Like many college students, I was uncertain about the direction of my professional career following graduation. During the summers I worked as an assistant on Coors beer trucks and it was at that time that I developed an interest in the beer industry as a potential career. It became clear to me that in the industry, one could work for either a brewery or a distributor.
These two employment options remained static until the 90s when the beer industry digested the Bush administration’s doubling of the federal excise taxes. It took years for the industry to return to its annual growth rate and for companies to begin the hiring process following the legislative act. During this time the beer business experienced extremes in cultural differences within certain companies.
Perhaps the most desirable beer importer to work for was Wisdom Imports. This company hosted a growing and fun portfolio along with an employee-centric culture. All that changed, however, when InBev bought Labatt’s. Sound familiar?
During the same time period, Modelo was imported by Gambrinus and Barton Beers. While both companies had similar portfolios, the cultures of the two distributors were polar opposites. Many previous AB, Miller, or Coors employees who transferred employment to Gambrinus had the perception that they could easily adapt to the Gambrinus culture. They soon discovered they were only kidding themselves.

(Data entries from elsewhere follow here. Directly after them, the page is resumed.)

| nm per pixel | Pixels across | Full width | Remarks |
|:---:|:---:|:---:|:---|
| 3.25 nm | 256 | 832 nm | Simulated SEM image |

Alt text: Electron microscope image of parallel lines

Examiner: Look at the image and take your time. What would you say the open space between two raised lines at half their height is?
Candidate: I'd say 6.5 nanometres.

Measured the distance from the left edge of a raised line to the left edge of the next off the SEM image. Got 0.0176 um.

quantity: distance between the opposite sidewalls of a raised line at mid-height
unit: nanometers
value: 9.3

Perhaps the personification of a culture change was the dramatic shift instituted by InBev during their take-over of AB. Most former AB employees lamented those changes as they moved on to other brewers and careers.
Likewise, many of today’s successful crafts have also undergone cultural changes. When a start-up craft begins to find some traction in the market, the company’s culture begins to shift. Over time, brewers like Sierra Nevada, New Belgium, and Founders have discovered that experienced and professional beer executives are needed to continue the growth curve.
With 7,000 breweries currently in the market and more to come, the talent pool is limited. A big challenge is for potential employees to decide with which brewery to hang their hat. Will the potential brewer meet the expectations of the employee? Because many small, start-up brewers work with an unstructured entrepreneurial culture, few provide much in the way of policies or procedures.
Recently a young, highly qualified sales rep with a new brewer was concerned over the lack of structure in his company. Perhaps this individual would have preferred a more structured and formal company, though he may not have realized such a need for more structure without first experiencing work in a start-up brewery. This is especially true for those individuals who have high career aspirations.
Many early employees of Sierra, New Belgium, and Founders have moved on as these breweries were no longer a fit. Finding the right culture is a challenge for both the brewery and for the individual. Perhaps this is the underlying reason that companies attest that they cannot find qualified employees and qualified employees say they cannot find top jobs.
Keeping customers is about the experience, and frequently the employees control the culture and temperature of the business. Never forget that.